# Online data collection using the requests library

In [52]:
# Please inlcude your names below
# Also, please edit the name of the file and include the names of the two(or three) people answering

# Pair answering the assignment: Daniel Reiss, David Stalder
# Pair giving feedback: Christian Aeberhard, Ivan Allinckx

As step 0, pick your favorite Wikipedia page, open it in the browser, and then save it as an html file. Now open it in the browser as well as in a text editor and look at the difference. 

Using the requests library you can retrieve the html source of the page, in a response object (using requests.get(“url”)). The response object you received has content that you can access calling the .text function on it.

Call text and save the result in a file, then open the file in a browser and check whether you successfully saved the page. Note, you will only be able to open the file in the browser if you give it an html extension.

### 1) Basic web crawling

URLs have specific formats, for example any Wikipedia page will be of the format https://en.wikipedia.org/wiki/Pythonidae where the last word is the topic of the article.
Next, we want to automate this saving process using the requests library and making automated requests to Wikipedia.

Exercise: Pick 5 different words, and write code that loops through these words, and retrieves the html content for each associated wikipedia page, and saves the html text as wiki_htmls/[word].html files. (Choose words that actually have associated wiki pages). 


In [53]:
### your code here
import requests
res = requests.get("https://de.wikipedia.org/wiki/Iron_Maiden")
res.text
names = ['Iron_Maiden', 'Dio_(band)','Rainbow_(rock_band)','Black_Sabbath','Ozzy_Osbourne']

for i in names:
    html = requests.get('https://en.wikipedia.org/wiki/'+i)
    with open('wiki_htmls_'+i+'.html','w', encoding="utf-8") as f:
        f.write(html.text)
    

### 2) URL formats

What is the common URL in the case of Google searches? And in the case of Yelp? 

In [54]:
# Google: https://www.google.com/search?q={Search Term}&oq={Search Term}&aqs={Browser}..69i57j0l7.1497j0j8&sourceid={Browser}&ie=UTF-8
# Yelp: https://de.yelp.ch/z{location}

And what happens to the URL if you want to define the location as well as the type of venue you are looking for?

In [55]:
# https://de.yelp.ch/search?find_desc={venue}&find_loc={location}

Can you find more search parameters for either of the two pages that you can define via the URLs? What do they mean?

In [56]:
# Google Maps: https://www.google.com/maps/search/{Search Term}/@{Coordinates},14z/data=!3m1!4b1?hl={language}
# Yelp for Company Owners: https://de.biz.yelp.ch/?source=consumer_site_header&utm_content=header&utm_medium=www&utm_source=cons_home

### 3) And now let's work with the HTML content

In [57]:
import requests
res = requests.get("http://dataquestio.github.io/web-scraping-pages/ids_and_classes.html")

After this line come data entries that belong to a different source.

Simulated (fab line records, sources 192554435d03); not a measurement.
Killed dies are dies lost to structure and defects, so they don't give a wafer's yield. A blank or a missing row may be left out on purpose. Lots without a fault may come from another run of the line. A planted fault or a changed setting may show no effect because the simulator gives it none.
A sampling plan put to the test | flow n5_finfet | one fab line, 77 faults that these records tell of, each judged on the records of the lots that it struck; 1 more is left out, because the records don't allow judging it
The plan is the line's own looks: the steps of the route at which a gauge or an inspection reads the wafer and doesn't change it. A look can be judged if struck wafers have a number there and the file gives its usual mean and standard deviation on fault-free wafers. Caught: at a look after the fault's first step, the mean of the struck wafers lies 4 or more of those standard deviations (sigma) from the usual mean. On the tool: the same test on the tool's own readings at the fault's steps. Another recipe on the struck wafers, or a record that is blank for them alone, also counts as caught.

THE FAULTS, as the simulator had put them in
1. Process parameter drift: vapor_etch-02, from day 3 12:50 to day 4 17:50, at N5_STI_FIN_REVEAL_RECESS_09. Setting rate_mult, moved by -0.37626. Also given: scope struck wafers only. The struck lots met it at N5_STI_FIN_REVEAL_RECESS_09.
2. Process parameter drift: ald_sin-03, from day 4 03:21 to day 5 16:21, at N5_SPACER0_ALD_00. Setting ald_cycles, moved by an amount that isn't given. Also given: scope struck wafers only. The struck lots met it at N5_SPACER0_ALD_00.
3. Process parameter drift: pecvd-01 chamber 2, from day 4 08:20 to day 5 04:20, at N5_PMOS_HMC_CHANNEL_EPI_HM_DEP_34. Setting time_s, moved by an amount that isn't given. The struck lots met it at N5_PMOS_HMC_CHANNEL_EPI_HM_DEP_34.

Using the BeautifulSoup parser library we will parse the webpage that you just saved. 

In [58]:
# let's import BeautifulSoup, our parser library
# And make a soup object out of the html of the page

# in case bs4 throws error try
# !pip install --upgrade html5lib==1.0b8

from bs4 import BeautifulSoup
soup = BeautifulSoup(res.content, 'html.parser')

In [59]:
# print a nice version using prettify
print(soup.prettify())

<html>
 <head>
  <title>
   A simple example page
  </title>
 </head>
 <body>
  <div>
   <p class="inner-text first-item" id="first">
    First paragraph.
   </p>
   <p class="inner-text">
    Second paragraph.
   </p>
  </div>
  <p class="outer-text first-item" id="second">
   <b>
    First outer paragraph.
   </b>
  </p>
  <p class="outer-text">
   <b>
    Second outer paragraph.
   </b>
  </p>
 </body>
</html>


Here's how we can find all instances of a tag at once: Try to predict what the following command will return: `soup.find_all('p')` and then call it to check if you were right. 

In [60]:
soup.find_all('p')

[<p class="inner-text first-item" id="first">
                 First paragraph.
             </p>, <p class="inner-text">
                 Second paragraph.
             </p>, <p class="outer-text first-item" id="second">
 <b>
                 First outer paragraph.
             </b>
 </p>, <p class="outer-text">
 <b>
                 Second outer paragraph.
             </b>
 </p>]

Print out the second element of this list.

In [61]:
soup.find(id="second")

<p class="outer-text first-item" id="second">
<b>
                First outer paragraph.
            </b>
</p>

Print out the text inside the second element of the list, using the .text on the element.

In [62]:
print(soup.find(id="second").get_text())



                First outer paragraph.
            



When you try to find a specific element on a page you can reach it by finding classes or IDs of the elements.

In [63]:
soup.find_all('p', class_='outer-text')

[<p class="outer-text first-item" id="second">
 <b>
                 First outer paragraph.
             </b>
 </p>, <p class="outer-text">
 <b>
                 Second outer paragraph.
             </b>
 </p>]

How many elements would it return for 'inner_class'? Guess, and check your guess by using the find_all command

In [64]:
# 2
soup.find_all('p', class_='inner-text')

[<p class="inner-text first-item" id="first">
                 First paragraph.
             </p>, <p class="inner-text">
                 Second paragraph.
             </p>]

### 4) Finding elements in the browser
Since every web page is different and html can get very large and messy, the easiest way to find elements that you are interested in is to start from the browser window. So next we will quickly look at how to find elements using the developer tools in your browser. Open the following webpage in your browser (preferably Chrome): http://forecast.weather.gov/MapClick.php?lat=21.3049&lon=-157.8579#.Wkwh8VQ-fVo 

Find the developer tools in your browser. (In Chrome, it's view --> developer --> developer tools or Control+Shift+C on Windows and Command+Shift+C on Mac) You should end up with a panel at the bottom or the right side of the browser like what you see below. Make sure the Elements panel is highlighted:

In [81]:
res = requests.get("http://forecast.weather.gov/MapClick.php?lat=21.3049&lon=-157.8579")
soup = BeautifulSoup(res.content, 'html.parser')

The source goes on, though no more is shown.